Issues and challenges of History Education in the Republic of Korea – Part I

The Korean DMZ (Demilitarized Zone) – Image by Marios Epaminondas

 

This is the first part of a blog post on Marios Epaminondas’ study visit to Seoul, Korea, which took place from 22-28 July 2017 (N.B.: In this report the terms Korea, Republic of Korea and South Korea are used interchangeably unless stated otherwise). It is the fourth article in a series of reports and blog posts related to the project “Dealing with the Past in History Education”. The previous articles, on the study visit to Cape Town, can be found here.

Report prepared by Marios Epaminondas

  1. Introduction

The study visit took place within the framework of the Northeastern Asian History Foundation (NAHF)-EUROCLIO joint Conference entitled “Multiperspectivity and Tolerance in History Teaching”. This gave opportunities for interaction with a variety of actors who are working or cooperating with the Foundation. These included members of the Board and the staff of the Foundation, researchers and history teachers. At the same time, the structure of the programme, which was very tight and demanding, limited the possibilities for meetings with individuals who were not part of the activities prepared by the Foundation. In addition to the information gathered from the activities prepared by the Foundation, the available, unstructured time was used for visits to Museums. This provided a broader understanding of the social mechanisms of memorialization in the South Korean Society.

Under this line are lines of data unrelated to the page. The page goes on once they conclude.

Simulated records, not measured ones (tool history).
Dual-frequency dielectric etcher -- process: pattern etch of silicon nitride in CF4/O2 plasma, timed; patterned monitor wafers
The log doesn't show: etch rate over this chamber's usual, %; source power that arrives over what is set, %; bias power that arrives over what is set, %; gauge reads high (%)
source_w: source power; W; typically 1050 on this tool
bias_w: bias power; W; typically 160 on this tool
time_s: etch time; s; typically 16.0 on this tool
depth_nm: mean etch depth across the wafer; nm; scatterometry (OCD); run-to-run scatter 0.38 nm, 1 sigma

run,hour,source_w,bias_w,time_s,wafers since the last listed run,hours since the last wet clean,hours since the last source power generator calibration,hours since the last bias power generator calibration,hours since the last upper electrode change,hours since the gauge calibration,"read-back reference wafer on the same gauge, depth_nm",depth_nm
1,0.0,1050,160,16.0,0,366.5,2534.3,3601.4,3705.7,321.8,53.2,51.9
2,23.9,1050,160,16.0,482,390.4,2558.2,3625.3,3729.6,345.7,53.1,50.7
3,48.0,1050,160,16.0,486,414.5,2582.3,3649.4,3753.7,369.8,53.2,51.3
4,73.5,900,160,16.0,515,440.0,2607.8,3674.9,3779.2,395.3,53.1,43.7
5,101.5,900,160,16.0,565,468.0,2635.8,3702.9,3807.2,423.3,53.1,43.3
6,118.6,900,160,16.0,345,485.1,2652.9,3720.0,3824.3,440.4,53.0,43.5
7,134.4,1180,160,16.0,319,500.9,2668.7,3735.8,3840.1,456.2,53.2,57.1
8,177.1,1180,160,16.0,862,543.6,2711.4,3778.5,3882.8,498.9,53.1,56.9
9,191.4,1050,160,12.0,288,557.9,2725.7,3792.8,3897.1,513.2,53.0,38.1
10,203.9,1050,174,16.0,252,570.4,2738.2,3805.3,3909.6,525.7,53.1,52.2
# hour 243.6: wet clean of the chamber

A brief calendar of activities can be helpful for establishing the context within which data for the compilation of the Report were gathered.The EUROCLIO delegates had their first meeting at Seoul on Sunday the 23rd of July 2017. We got to know each other and the representatives of the host organization and we established a common code of contact. On Monday 24th five Parallel Teaching Workshops were held by EUROCLIO delegates at Choong-Ang High School for students 15-17 years old. In the afternoon a round table discussion on “Issues and Challenges of History Education in Europe and South Korea” was held. On Tuesday 25th the main body of the NAHF-EUROCLIO International Conference “Multiperspectivity and Tolerance in History Teaching” was held. It included three sessions: 1. Conflicts over History and History Education 2: Citizenship and History Education, 3: One History, Multiple Perspectives.

 

EUROCLIO delegates and NAHF representatives – round table discussion

On Wednesday 26th and Thursday 27th we had the opportunity to be acquainted with the history and the culture of Korea in a more hands-on way. On the 26th a field trip with a tour guide was organized to the De-Militarized Zone (DMZ) separating South and North Korea. At the morning of the 27th we had the chance to participate in a Tea Ceremony reflecting traditional Korean modes of social interaction which are, to a large extend, not practiced by new generations of Koreans. The day was concluded with the participation to a teacher training seminar with Korean history teachers hosted by Dokdo Training Institute. The session had two lectures from EUROCLIO delegates followed by a fruitful discussion with Korean teachers about issues and challenges in History Education in Korea and Europe.

The programme which was organized by the NAHF was enriched with visits to three important Museums undertaken by my own initiative. On Sunday the 23rd, along with a group of EUROCLIO colleagues, we visited the “National Museum of Contemporary History of Korea”. On Friday the 28th, I visited the “Seoul Museum of History” and the “National Folk Museum of Korea”. In addition to that, I included in my workshop with the students at Choong-Ang High School an activity to gather student’s opinions on “Why we should learn History”. I also had an in-depth interview with Assistant Professor Mrs. Mimi Lee, from the College of Education Hongik University at the time slot between the end of the Round Table Discussion on the 24th and the official dinner the same day. Finally, I used the unstructured time of the programme to hold informal discussions with EUROCLIO delegates and representatives of the Foundation about the issues related to this report. Their support and ideas were very valuable. It’s worth noting that direct conversations with Korean history teachers were extremely limited due to language and time barriers.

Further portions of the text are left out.